Basic Statistics for Data Science – Part 1

The Science of collecting, organizing, presenting, analyzing and interpreting the data is statistics. It is one of the most important disciplines or methods to get a deeper insight into data. Statistical analysis is implemented to manipulate, summarize and investigate data so that useful information can be obtained.

Take away from this post:

Types of Statistics: Descriptive vs Inferential
Basic terminology like Population vs Sample
Types of Variables: Numerical vs Categorical
Measures of central tendencies: Mean, Median and Mode and their specific use cases
Measures of dispersion/spread: Variance, standard deviation etc.

Data Visualization using plotly, matplotlib, seaborn and squarify
Insight Discovery from large Data set.

Suppose a retail company wants to send a campaign to the customer so How does the company find out whether the campaign is working? How many customers are clicking on the ads? How many customers are actually buying the products?
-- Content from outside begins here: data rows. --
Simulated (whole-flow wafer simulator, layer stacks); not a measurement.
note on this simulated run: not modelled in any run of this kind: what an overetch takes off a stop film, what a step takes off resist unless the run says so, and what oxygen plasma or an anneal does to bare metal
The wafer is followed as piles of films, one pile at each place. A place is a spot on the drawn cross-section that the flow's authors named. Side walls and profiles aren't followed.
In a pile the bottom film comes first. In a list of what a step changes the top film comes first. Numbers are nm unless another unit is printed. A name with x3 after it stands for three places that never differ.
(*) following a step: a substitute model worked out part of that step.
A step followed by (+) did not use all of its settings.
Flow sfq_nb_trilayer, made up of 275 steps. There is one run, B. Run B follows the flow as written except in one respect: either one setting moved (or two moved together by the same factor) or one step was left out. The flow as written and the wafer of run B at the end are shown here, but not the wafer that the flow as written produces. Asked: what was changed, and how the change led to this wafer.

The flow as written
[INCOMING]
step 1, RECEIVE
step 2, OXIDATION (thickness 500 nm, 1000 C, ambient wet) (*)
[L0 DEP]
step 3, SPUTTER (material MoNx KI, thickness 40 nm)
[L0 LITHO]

Hence to get all these answers we do statistical analysis.

Types of statistics:

Descriptive
Inferential

Descriptive analysis is a method of organizing, summarizing and presenting the data in an informative way. Example:

How many customers are coming to the store?
In which months it sells more?
Which product sells more at what point of time? Etc…

Inferential statistics used in determining something about a population on the basis of its sample. Example:

Suppose you want to run a poll for the upcoming elections, you can not go to every single person to ask their opinion. Hence you have to select a sample of people and based on that sample you try to infer which party is going to get more votes.

Some Basic Terminologies:

Population: The entire set of individuals or objects of interest

Sample: A portion or a part of the population of interest.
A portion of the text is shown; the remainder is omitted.